2nd Week of Advent: No Longer Enemies

The Light Shining in the Darkness, that Cannot be Overcome

Isaiah 11:1-10, Psalm 72:1-7, 18-19, Romans 15:4-13, Matthew 3:1-12

This Sunday’s lectionary texts present the familiar vision of the peaceable kingdom: a place of harmonious coexistence of those who might seem like “natural” enemies. This is the place where God perfectly enacts just rewards and punishments, perfect winnowing. We get a taste of this Reign of God as we live in harmony with one another. Paul urges us to remember that Christ’s mission was not limited to people “like us,” but extended without a doubt to the “gentiles/the other” and beyond.

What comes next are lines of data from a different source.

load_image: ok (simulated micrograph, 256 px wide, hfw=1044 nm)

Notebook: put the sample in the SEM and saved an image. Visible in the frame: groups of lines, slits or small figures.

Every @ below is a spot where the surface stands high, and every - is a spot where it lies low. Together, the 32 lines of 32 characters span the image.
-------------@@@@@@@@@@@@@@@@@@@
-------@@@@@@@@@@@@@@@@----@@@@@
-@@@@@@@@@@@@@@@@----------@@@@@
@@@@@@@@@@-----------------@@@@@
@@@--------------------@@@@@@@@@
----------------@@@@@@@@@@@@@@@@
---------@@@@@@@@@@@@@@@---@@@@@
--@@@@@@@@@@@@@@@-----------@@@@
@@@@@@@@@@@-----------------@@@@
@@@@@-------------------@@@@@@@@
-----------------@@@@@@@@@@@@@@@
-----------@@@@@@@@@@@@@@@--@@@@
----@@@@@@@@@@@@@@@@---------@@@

In the Christian tradition, we use the image of the human body to describe our relationship to one another, as we relate not only to our friends and relatives, but to all our neighbors. We are all members of the one body. We are not alike, just as the parts of the body are not alike, but we belong together. If one is hurt, all suffer, just as my whole body seems to suffer from the pain in my back.

Humankind was created in the image of God. As members of the human race, we are one. God’s expansive lovingkindness calls us to be loving and respectful in our treatment of others, not just those who are like us or part of our group.

So the compassion of Christ moves us beyond the limits of our own communities. When I, as a Christian, center on Christ, I become more and more open to the universal light, rather than becoming more and more exclusive. In contrast, when we become centered on ourselves, in conflict with a neighbor, we may forget the light we share with all humanity, with all creatures.

Now the Lord is the Spirit, and where the Spirit of the Lord is, there is freedom. And all of us, with unveiled faces, seeing the glory of the Lord as though reflected in a mirror, are being transformed into the same image from one degree of glory to another; for this comes from the Lord, the Spirit.  2 Corinthians 3:17-18

Queries

How can you increase your advocacy for a person or a group of people whose human rights have been violated?

In a world that seems to be increasingly exclusive—increasingly separated into disconnected enclaves of mutual distrust—what helps you feel connected with a broader whole? to “the Body of Christ?”